Here’s a look at what’s to come in the new year and what owners should be preparing budgets for in 2020.
HNN columnist
December 12, 2019 | 7:28 P.M.

Budget season is upon us, and the outlook for 2020 is mixed at best.

Estimates for industrywide revenue-per-available-room growth continue to decrease, while operating costs (notably labor) are expected to increase due to ongoing low unemployment and rising wages. While many have written on their observations of these issues, this article is intended to be a 20/20 hindsight look at what owners should be focused on in the year ahead, and what we will be talking about next year as it relates to performance compared to budget expectations.

ADR growth may be elusive overall, but gains will be realized in certain segments.
On a macro level, industry forecasts anticipate a decline in occupancy (due primarily to the impact of new supply), but an increase in average daily rate. At the property level, the focus will be on specific segments which can realize above-average ADR growth. Examples may include shifts within the other discount segment. Many hotel operators track numerous channels and rate codes within the other discount segment. Owners should challenge operators to dissect this business by sub-segment and examine the rate, cost and how subtle shifts in mix can improve net ADR.

Other income will be greater than expected.
As top-line growth remains a challenge, hotel operators (with nudges from owners) will continue to push areas such as cancellation and attrition revenue (for both group and transient guests), parking revenues and—dare we say it—resort/destination fees. With a strong emphasis on guest transparency surrounding these fees and a clear value proposition, the implementation of these fees can help to offset increasing operating costs and boost bottom-line performance.

Hotel performance will vary widely by submarket and competitive set within an MSA.
In the absence of strong growth, owners will be laser-focused on RevPAR index and year-over-year change. While broader market performance may be in line with industry forecasts, local submarket and competitive-set performance may differ significantly from the broader MSA, and these spreads can be significant. Factors influencing this variation may include new supply—a big issue in some submarkets, less so in others—group patterns, like citywide demand since even the size of a citywide can have differing effects on a submarket; and new demand generators that continue to create localized demand.

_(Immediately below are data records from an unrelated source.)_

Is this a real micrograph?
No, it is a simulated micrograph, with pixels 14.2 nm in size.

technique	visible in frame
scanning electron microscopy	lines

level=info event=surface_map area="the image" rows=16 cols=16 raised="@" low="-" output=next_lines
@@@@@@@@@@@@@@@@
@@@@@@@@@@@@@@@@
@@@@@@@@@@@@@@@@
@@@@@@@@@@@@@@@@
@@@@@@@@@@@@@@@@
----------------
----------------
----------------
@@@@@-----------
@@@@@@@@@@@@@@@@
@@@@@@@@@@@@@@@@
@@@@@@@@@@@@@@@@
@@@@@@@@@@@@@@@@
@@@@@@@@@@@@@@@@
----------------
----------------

Desperation in staffing will lead to creativity, and in some cases, difficult decisions.
At some point, hotel operators will need to better factor labor shortages into business decisions and displacement analyses. In some cases, “true” labor costs (which may include overtime) may impact decisions to take or reject low-rated business. We have started to see hotel operators push back (or in some cases, actually ask for more money) for client requests that may have been given in the past, such as multiple meeting space setups or late check-outs that require added manpower to resell rooms but have labor-cost implications. Owners will need to continue to push hotel operators to be creative in their business approach in 2020.

Like a New England weather person, hopefully the forecast for 2020 will be sunnier than expected, and the extended outlook for 2021 will be sunny as well.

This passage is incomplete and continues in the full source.